Like many cities around the world, London still remains in the traditional sense of transportation. It is slowly moving over to more efficient transportation through electric vehicles and smart infrastructure, although this kind of
innovation needs to be supported by governments and local authorities for it to organically grow into a hyper-efficient ecosystem. I speak to London Transport Committee Chairman Keith Prince and ask him how we can bring a fresh
approach to our public transportation networks. “In order to achieve this vision within our public transportation network, London must allow innovation from outside of the sector, which will disrupt our dated systems and help London
transform into a mobility hub,” he says. This is the first - and arguably the most important - step in allowing future systems into existing processes, helping London move freely. The city has to move towards more efficient buses
and taxis but, Prince says, “the key is to allow the private sector to innovate,” much like a more agile private corporation would.
We have seen so many issues in central London, whether that is bus and train delays, stoppages due to the ‘Beast From The East’ or general inefficiencies within the public transportation network. Prince believes that, in order to overcome
this and improve public transport in London, it is important to invest into the latest innovations. “It’s crucial that we continue to invest in our public transport – to use the latest technology and to update our tired infrastructure,”
he says. “When it comes to severe weather, it is very hard to justify the expenses needed to cope with a few days of it. In other countries, where they have longer periods of extreme weather, it is easier to justify the significant
cost of, for example, snow ploughs, but that is not true in London.” I think what is most important here is the government’s approach to building the appropriate infrastructure to support expansion in this area. This becomes very
difficult to change as it is out of the hands of the main mobility drivers, so there is a need for this to be addressed before London falls behind.
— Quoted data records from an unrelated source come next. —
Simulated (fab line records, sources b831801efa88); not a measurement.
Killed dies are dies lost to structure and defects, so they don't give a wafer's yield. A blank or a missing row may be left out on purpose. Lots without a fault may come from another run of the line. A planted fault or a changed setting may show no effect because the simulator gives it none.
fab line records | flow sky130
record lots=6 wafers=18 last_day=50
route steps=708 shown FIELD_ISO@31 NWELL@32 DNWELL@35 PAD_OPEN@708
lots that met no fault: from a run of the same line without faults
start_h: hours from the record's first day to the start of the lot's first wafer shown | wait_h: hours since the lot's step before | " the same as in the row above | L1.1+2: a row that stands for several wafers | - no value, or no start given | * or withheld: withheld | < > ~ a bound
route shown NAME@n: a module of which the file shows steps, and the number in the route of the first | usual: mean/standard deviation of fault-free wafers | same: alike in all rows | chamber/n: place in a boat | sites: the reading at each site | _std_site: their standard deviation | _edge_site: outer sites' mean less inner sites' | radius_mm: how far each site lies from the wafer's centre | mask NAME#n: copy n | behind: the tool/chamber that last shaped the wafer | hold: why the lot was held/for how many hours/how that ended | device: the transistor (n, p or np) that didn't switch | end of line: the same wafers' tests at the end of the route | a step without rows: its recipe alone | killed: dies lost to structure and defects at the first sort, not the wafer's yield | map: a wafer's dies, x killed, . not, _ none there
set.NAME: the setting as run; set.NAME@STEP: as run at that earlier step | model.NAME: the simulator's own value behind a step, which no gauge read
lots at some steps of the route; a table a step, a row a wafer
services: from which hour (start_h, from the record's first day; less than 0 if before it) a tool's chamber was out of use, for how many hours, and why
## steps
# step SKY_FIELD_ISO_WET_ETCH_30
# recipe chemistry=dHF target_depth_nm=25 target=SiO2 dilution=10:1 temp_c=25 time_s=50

Transport for London (TfL) is the local government body responsible for the transport system in London, which means that they have the power and authority to make the right changes to the city’s ecosystem. It has responsibility for
London's network of principal road routes, the London Underground, London Overground, Docklands Light Railway and TfL Rail, as well as London's trams, buses and taxis. Although this makes it easier for general organisation, as
the umbrella corporation can directly modify each area of London’s transport network, TfL has struggled to redesign transportation in the city which has become problematic. “TfL is, far too often, like an oil tanker – extremely
slow to turn around or adapt,” adds Prince. “At the London Assembly, the Transport Committee recently released a report entitled Future Transport that was, in part, inspired by the lack of detail on the future of transport in the
Draft Mayor’s Transport Strategy.” This illustrates the lack of focus on innovation within London’s transport network, while cities across Europe and Asia push ahead into future mobility within public transport.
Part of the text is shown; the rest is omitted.